Hannah Arendt was a master at making distinctions. One of her most enlightening is the distinction between the public, the social, and the private.
The public is where men (the gendered pronoun is intended because the concept of the public realm rose out of the experience of the Greek polis, consisting exclusively of man) act and speak in their individuality with each other. It is the place of equality, for no one possesses truth—that compulsive force which soars above men—but only opinion, doxa: what appears to me (dokein moi), the unique view of the world that I have in virtue of my singular position within it. Opinion is equal because, in contrast with truth, it requires a listening, a debating, an evaluating and re-evaluating. It does not win a priori, but relies on the “forceless force” of the argument to persuade. Opinion is Socrates, truth is Plato, and this is why Plato so wanted to destroy the Public with his political philosophy of the Philosopher King. (Note, also, that the public is always acting out in the open which can be remembered and turned into stories. This quality differs it from lively debates between friends in the tranquility of the household/salon.)
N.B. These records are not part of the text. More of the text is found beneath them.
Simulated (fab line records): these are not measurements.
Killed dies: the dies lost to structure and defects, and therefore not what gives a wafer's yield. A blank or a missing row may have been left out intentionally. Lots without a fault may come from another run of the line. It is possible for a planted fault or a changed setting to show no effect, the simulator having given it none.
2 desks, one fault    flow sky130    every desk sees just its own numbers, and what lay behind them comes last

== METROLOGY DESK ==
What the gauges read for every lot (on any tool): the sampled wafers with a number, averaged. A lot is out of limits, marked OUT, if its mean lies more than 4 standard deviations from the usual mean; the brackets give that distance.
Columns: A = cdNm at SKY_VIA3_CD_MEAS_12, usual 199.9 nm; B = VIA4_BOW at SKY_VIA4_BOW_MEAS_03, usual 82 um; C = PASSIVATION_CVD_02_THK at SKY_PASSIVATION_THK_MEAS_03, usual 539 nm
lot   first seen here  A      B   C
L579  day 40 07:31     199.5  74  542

The private is the domain of the family. It is the place of labor, and therefore, re-production. It, like the life-process itself (c.f. Schrödinger), fights against the cosmic law of entropy—it cleans, it cooks, it reproduces. It moves circularly, doing all the dirty work, in contrast to the singular actions that is to be memorialized in the public. The social (mind you, the woman realized this 50 years before social media!) is the place of salons. It arose with the bourgeoisie and, in contrast with the public, equalizes but does not make people distinct. (Arendt clearly did not like it.) For within the social, you are not a person, but a member of a certain group. You do not have your own beliefs, but, by virtue of your class, your beliefs are already endowed unto you.
(There is also another special category of the oasis, a place of refuge, though not of escape, when there is no potential for the public. It, at least as I read it, is a particular subset of the private that does not concern itself with re-production. But this would take us too far. The quote: “In the isolation of the artist, in the solitude of the philosopher, in the inherently worldless relationship between human beings as it exists in love and sometimes in friendship — when one heart reaches out directly to the other, as in friendship, or when the in-between, the world, goes up in flames, as in love. Without the intactness of these oases we would not know how to breathe, and political scientists should know this.“)
Now comes the evaluative paragraph: The public seems to be dead. There is no speaking in public with others qua individual. People are either reduced to the social, either by joining certain mass protest movements, shouting or posting on instagram, or withdrawing into the space of the private, where one does not speak for noise is just as good as silence—we need only observe that a significant number of citizens in a democracy do not vote.) With the death of the public, comes the withering of freedom—conceptualized not as freedom of locomotion, freedom of the will, or freedom of choice, but freedom to act, to appear, to be meaningful, to matter.
But that is just that. I, to be honest, is not so much an Arendtian on the point of the public, and does not really care about the its death. Talking to friends, reading, thinking, is good enough for me. But maybe I’m just a creature of the times.